Higher individual insurance risk.

Higher Group Insurance Risk

When the higher risk is attributed to a group of insured persons — often due to a common geographic or economic factor — each insured person in the group bears the risk.

The following two examples describe situations of higher group insurance risk:

A group of people who live in a flood zone will be considered higher risk for property insurance claims. The insured persons would be required to carry extra property insurance called "flood insurance."
Motor vehicle owners who live in a neighborhood with historically high vehicle theft rates will be considered to be in a higher risk group. This fact would be reflected in higher vehicle insurance premiums for each vehicle.

Higher Individual Insurance Risk

When an individual is considered a higher insurance risk, it is due to factors unique to that individual's situation. The individual's higher risk is determined based on statistical tools and models that consider the individual's situation as well as historical statistics developed through probability tables.

The following four examples describe situations of higher individual insurance risk:

Individuals who make a higher than average number of claims for motor vehicle damage present a higher risk for motor vehicle insurance claims.
Individuals who make a higher than average number of claims for property arson damage present a higher risk for property insurance claims.
Individuals who smoke or have a serious, chronic health problem present a higher risk for health insurance claims and/or an earlier risk for disability and life insurance claims. (Although these individuals are considered to be at a higher risk for health insurance claims and for earlier life insurance or disability claims, the cost of these risks is mitigated for the insurance company if the individuals are enrolled in group health or life insurance programs because the risk is spread around among a large number of persons. This is the reason that health insurance policies are so much more expensive if the individual is not part of a group plan.)
Individuals who default on their mortgage payments present a higher risk to companies that fund and insure mortgages.

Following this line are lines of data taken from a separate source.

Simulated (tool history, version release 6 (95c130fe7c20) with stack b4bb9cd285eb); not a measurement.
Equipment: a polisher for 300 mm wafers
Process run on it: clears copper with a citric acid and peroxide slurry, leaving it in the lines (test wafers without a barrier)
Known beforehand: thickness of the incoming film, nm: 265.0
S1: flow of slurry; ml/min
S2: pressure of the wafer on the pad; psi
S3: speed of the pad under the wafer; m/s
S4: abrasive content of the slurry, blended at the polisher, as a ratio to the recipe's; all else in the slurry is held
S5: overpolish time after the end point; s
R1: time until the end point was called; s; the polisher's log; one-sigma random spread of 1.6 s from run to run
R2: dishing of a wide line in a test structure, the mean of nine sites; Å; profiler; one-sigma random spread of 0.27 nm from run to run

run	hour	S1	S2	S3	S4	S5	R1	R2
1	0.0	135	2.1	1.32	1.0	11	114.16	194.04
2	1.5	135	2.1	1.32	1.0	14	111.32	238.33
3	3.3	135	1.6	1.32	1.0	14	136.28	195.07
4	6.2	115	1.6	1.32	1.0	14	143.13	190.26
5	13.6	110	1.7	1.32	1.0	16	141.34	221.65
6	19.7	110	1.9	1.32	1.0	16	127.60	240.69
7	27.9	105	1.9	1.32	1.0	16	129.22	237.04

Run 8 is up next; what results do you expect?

Ethical Issues: A Question of Fairness

The major ethical issue that surrounds the setting of insurance premiums based on statistical methods and tools is the concept of fairness to all insured persons. Generally, the higher the insurance risk — or the greater the likelihood that a claim will result — the higher the insurance premium will be. This seems like a reasonable business practice; however, the risks are greater for certain people or groups of people who often can't change their situation.

For example, the following sets of people are generally considered to either present a higher risk for claims or do not qualify to have their premium rates averaged out among a large group:

People who are forced to live in high crime areas due to their economic circumstances.
People who have lost their jobs.
People who do not have access to group health insurance.
Minorities and low-income populations. Kabler (2004) notes that insurance credit scores for minorities and low-income individuals are lower than for other populations. A lower insurance credit score equates to a higher insurance risk.

So, the complicated situation for an insurance company becomes one of setting up a financial and premium structure that allows the insurance company to insure people; charge fair premiums; and reap a profit.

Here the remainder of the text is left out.